Sue
Explanation
The Joke
The comic shows a Western-style scene. A parent (dressed as a cowboy) is asked by their child, "Papa, why did you name me Sue?" The father explains that he gave the child that name so life would be hard, forcing them to grow up strong and tough. He says, "I gave you that name to make life hard so you'd grow to be strong and wise. I see it worked." The child acknowledges this and asks if the name also helped their brother. The father confirms — and in the final panel we see the brother, who is named "Tinkerbell Von Concrete-Nuggets," an absurdly humiliating name far worse than "Sue."

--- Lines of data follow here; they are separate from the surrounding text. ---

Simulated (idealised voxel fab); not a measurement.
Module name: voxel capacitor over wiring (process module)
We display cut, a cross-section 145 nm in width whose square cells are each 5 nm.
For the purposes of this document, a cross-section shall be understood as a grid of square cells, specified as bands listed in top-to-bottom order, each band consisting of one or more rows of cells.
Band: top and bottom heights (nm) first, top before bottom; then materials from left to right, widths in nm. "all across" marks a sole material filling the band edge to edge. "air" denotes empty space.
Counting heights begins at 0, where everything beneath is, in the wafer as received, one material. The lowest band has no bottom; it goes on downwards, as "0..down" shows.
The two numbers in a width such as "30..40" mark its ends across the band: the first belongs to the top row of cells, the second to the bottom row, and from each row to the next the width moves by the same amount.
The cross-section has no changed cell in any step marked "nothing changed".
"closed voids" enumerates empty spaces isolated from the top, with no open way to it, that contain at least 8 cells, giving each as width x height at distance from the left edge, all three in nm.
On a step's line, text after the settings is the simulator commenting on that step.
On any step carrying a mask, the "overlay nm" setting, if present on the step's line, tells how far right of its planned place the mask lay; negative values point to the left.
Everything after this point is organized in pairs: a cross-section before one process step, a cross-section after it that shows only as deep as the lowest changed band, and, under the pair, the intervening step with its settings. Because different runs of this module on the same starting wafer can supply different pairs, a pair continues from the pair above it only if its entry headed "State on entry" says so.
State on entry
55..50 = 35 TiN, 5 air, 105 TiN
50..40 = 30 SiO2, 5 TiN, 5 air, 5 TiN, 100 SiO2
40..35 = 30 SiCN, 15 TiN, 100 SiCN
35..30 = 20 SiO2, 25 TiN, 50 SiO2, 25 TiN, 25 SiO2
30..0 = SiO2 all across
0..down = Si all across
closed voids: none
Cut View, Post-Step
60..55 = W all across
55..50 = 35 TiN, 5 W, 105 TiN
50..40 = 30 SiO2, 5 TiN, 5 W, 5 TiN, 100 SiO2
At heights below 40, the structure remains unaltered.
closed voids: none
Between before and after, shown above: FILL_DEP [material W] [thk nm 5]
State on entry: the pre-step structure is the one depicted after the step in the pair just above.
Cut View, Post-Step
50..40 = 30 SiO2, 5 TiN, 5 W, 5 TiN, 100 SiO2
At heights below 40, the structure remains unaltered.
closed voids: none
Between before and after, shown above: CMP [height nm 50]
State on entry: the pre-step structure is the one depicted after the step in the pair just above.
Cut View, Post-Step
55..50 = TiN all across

This is a direct parody of Johnny Cash's famous song "A Boy Named Sue" (1969), written by Shel Silverstein. In the song, a father names his son "Sue" knowing the ridicule will toughen him up. The comic takes this premise and escalates it by revealing that the father went even further with the second child, giving him a name so outlandishly terrible that "Sue" seems mild by comparison.
The Humor
The humor relies on the audience's familiarity with the Johnny Cash song and the escalation principle. The setup faithfully recreates the premise of "A Boy Named Sue" — a tough cowboy father deliberately giving his child a difficult name to build character. The punchline works through absurd escalation: if "Sue" was bad enough to toughen up one son, the father apparently decided the second son needed an even more extreme name. "Tinkerbell Von Concrete-Nuggets" is funny because it combines a delicate fairy name with a crude and nonsensical surname, creating something so ridiculous that it goes beyond character-building humiliation into pure comedic absurdity.
References
The comic directly references "A Boy Named Sue," a novelty country song written by Shel Silverstein and popularized by Johnny Cash's 1969 live performance at San Quentin prison. The song tells the story of a boy who grows up tough because of the constant fights his embarrassing name provokes.